Red sauce, add grated cheese, add sliced onions, add sliced duck breast filet


Add herb & salt mix, final check before baking, after baking I drizzle with orange blossom honey -  enjoy!


A beauty to behold - close up of one of "my" duck breast pizzas, professionaly made by Guiseppe "Pino" Russo


Some of my own attempts - before & after baking in my household oven


  • Have paper (or other) napkins at hand: the honey will get runny, and may drip off the pizza slices.


April 2020, I created a "surf and turf" (F: "pré et marée") version of my duck breast pizza. For the "surf" part, I use a 150 gr filet of salmon (always remove the darker stripe that runs across the center - my cats are not that picky). I always have a stock of salmon filets in the freezer. I often forget to take a filet out of the freezer in time, but  that is no problem: I leave it in the vacuum package and thaw it out in warm water for a couple of minutes. It is even OK when not fully thawed out´when you use it: it is easier to cut it lengthwise into strips, about 1 cm wide, < 1/2  inch. For the "turf" part, I do no always have duck breast on hand, so I also use 150-200 grams of "aiguilettes de canard" - duck tenderloins or fillets. They look like long chicken tenders made of duck meat. Just like chicken tenders: remove the tendons. If the tenders are very thick, slice them lengthwise once.

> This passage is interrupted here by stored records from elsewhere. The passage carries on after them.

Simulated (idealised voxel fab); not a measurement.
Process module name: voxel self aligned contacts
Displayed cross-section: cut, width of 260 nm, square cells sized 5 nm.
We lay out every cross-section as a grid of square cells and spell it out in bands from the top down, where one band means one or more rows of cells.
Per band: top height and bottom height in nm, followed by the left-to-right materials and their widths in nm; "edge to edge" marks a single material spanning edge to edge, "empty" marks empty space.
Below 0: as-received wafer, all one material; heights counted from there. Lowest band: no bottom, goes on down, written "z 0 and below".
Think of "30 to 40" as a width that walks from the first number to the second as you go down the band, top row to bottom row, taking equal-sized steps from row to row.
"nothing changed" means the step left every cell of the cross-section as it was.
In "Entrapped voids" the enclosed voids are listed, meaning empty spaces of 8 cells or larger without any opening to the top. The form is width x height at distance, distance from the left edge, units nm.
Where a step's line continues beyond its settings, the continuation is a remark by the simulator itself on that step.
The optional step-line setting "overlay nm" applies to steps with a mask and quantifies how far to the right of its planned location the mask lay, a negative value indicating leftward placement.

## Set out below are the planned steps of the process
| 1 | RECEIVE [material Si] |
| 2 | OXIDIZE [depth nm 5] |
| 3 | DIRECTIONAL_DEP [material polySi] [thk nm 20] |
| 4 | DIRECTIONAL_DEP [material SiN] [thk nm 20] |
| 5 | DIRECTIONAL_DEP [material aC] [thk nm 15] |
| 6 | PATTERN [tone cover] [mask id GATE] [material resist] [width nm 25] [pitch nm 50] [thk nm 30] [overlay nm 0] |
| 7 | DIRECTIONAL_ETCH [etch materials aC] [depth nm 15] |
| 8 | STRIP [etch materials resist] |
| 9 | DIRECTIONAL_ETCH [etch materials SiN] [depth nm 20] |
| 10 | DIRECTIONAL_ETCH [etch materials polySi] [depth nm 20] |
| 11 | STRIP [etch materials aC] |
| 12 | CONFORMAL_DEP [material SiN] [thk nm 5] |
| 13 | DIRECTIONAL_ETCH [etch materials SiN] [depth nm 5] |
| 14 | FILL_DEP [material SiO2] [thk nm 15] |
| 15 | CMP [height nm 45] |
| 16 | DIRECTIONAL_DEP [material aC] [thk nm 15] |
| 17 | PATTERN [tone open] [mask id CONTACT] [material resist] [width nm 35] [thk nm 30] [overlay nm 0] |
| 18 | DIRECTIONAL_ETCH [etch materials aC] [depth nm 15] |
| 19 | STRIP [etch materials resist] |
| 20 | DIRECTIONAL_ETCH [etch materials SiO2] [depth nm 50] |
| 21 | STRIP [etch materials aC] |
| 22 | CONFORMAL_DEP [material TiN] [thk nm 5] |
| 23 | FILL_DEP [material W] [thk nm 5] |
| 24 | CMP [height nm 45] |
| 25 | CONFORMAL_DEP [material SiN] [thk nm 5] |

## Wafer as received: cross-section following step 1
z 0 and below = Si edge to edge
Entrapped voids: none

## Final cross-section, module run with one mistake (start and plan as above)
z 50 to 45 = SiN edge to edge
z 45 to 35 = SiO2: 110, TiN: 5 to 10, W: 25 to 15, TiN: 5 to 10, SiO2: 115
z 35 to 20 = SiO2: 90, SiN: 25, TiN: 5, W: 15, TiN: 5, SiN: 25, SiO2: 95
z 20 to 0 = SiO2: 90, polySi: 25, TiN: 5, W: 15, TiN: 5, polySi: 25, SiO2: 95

Grease your pizza pan with some olive oil. Roll out the pizza dough. Sprinkle with herb mix. Drain artichokes (if hearts: squeeze in your fist to get the water out; best done in the kitchen sink). Slice lengthwise (hearts) or across (bottoms) into 4 slices. Spread the slices at the center of the dough (out to almost half de diameter of the pan), sprinkle with herb mix. Drape the salmon slices around the artichokes. Spread the onion slices around the salmon ring, covering the rest of the dough, sprinkle with herb mix. Sprinkle the artichokes and the onion generously with grated cheeze. Drape the duck fillets over the artichokes and onion parts of the pizza. Bake at max houshold oven temp, 10-15 min. Remove from oven. Check underside of pizze - if not at least golden, bake 5 more min. The meat should not be "well done" (a waste of any good meat)! Slice. Drizzle with honey (keep napkins at hand, warm honey is very runny).

Photo: salmon filet.

Recipe - duck and salmon pizza

My delicious "duck and salmon" pizza.

  • I also make a veggie pizza: tomato paste, herbs/spices/salt, sliced artichoke hearts, sliced onions and grated cheese. Sometimes with pieces of anchovies. Sometimes I spread about 100 gr (3.5 oz.) of cooked sauerkraut (about half a standard pouch of 'kraut cooked in white wine or champagne, well drained/squeezed) over the veggies. Very tasty, even more so, since I always drizzle orange blossom honey over my pizzas.